2nd draft of NZ Herald op-ed was much better

The gender pay gap is about 18% at the big end of town. The gender pay gap for the top 10% has been stubbornly high for coming on 20 years (see graphic). For the bottom end of the labour market, the gender wage gap is barely 2%; it is 6% in the middle.

Source: OECD employment database from New Zealand Department of Labour estimates https://datawrapper.dwcdn.net/puwr7/1/

For those that blame the gender wage gap on an inherent inequality of bargaining power, that story does not add up when you consider that the workers with the most options, educated professionals and managers, experience the largest gender pay gap and a stubborn wage gap at that.

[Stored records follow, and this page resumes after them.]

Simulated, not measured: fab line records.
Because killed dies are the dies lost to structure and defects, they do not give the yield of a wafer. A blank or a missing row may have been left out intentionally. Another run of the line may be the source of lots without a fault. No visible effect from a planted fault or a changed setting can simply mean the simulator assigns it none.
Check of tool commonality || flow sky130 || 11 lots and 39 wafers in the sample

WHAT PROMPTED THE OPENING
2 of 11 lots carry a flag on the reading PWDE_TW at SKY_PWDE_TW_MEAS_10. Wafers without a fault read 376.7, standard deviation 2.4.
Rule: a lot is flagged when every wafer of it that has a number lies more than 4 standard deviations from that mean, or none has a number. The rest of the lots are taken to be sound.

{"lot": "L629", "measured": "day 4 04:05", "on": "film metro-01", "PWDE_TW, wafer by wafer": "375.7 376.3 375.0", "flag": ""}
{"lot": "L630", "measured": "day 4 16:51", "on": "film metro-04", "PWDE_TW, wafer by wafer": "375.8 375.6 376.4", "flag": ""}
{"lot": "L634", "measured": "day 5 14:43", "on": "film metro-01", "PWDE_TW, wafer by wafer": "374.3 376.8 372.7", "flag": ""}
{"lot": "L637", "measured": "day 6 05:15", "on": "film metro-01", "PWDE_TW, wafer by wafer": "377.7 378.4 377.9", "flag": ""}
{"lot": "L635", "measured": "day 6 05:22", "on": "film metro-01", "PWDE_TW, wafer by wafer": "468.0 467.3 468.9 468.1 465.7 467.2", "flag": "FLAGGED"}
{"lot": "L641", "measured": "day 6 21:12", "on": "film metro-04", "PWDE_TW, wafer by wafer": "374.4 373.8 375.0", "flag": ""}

On the other hand, those workers at the bottom and in the middle of the labour market have gender pay gaps that could easily be explained by a small degree of trading off more agreeable hours of work for less pay. The gender gap always reduces considerably for workers that are 9-to-5, not in unpleasant, disagreeable or risky jobs, and a reasonable commuting distance.

But that does not explain the stubbornly huge pay gap for professionals. Part of it certainly could be explained by professional women making the most of their ability to trade off a comfortable income to have both a career and family.

There is more to the story. Quantifying the causes of the gender pay gap is never easy. Top American labour economist Claudia Goldin found that some careers severely penalise any time at all out of the workforce such as for motherhood or working less than punishingly long or rigid hours. Some of the best paid jobs simply offer little or no work-life balance.

But Goldin also found that the gender wage gap amongst the MBA professionals she studied disappears if hubby earns less! Female MBAs who have a partner who earn less than them earn as much as men do on an hourly basis but work fewer hours per week. She only discovered this vital result because Harvard MBA alumni filled out detailed surveys about themselves and their partners.

This is more important than you might think. Most couples have an age difference. Unless the researcher knows which is older and further up their career track, decisive information is missing on which is prioritising career or family. None of that information is available in New Zealand data.

Early work on the gender wage gap in the 1970s found that the number and spacing of children’s births was a major driver of the pay gap. But none of this is known to sexist employers so that they discriminate more against mothers with more children or who have children widely spaced apart. Key drivers of the gender pay gap are factors on the supply side relating to women’s choices.

Do not jump in too quick to say more maternity leave is a solution to the gender wage gap at the top end of town. I always remember Simon Chapple, New Zealand’s leading social economist, telling me that when maternity leave exceeds about 5 months or so, it starts increasing the gender wage gap. The career interruption is too great, key promotions are missed and education and skills depreciate.

Imagine if you were a 30-year-old male worker, about the average age professional women have children now, would it be a good career move to take a couple of years leave. You would come back reporting to the people you recruited and some of your skills would be rather out of date.

An example of this is that sexist hellhole which is Sweden. They have several years maternity leave, high tax rates and stubbornly high gender wage gaps. Their gender wage gaps at the bottom and the middle of the labour market are 3 to 4 times that of New Zealand. If your objective is a zero-gender wage gap, you should rethink your position about supporting more maternity leave.

If your position is equal opportunities for men and women, a zero-gender wage gap may not be your objective. Your objective is women should be free to choose. Maternity leave certainly expands women’s options, gives more choices, but it does not necessarily close the gender wage gap.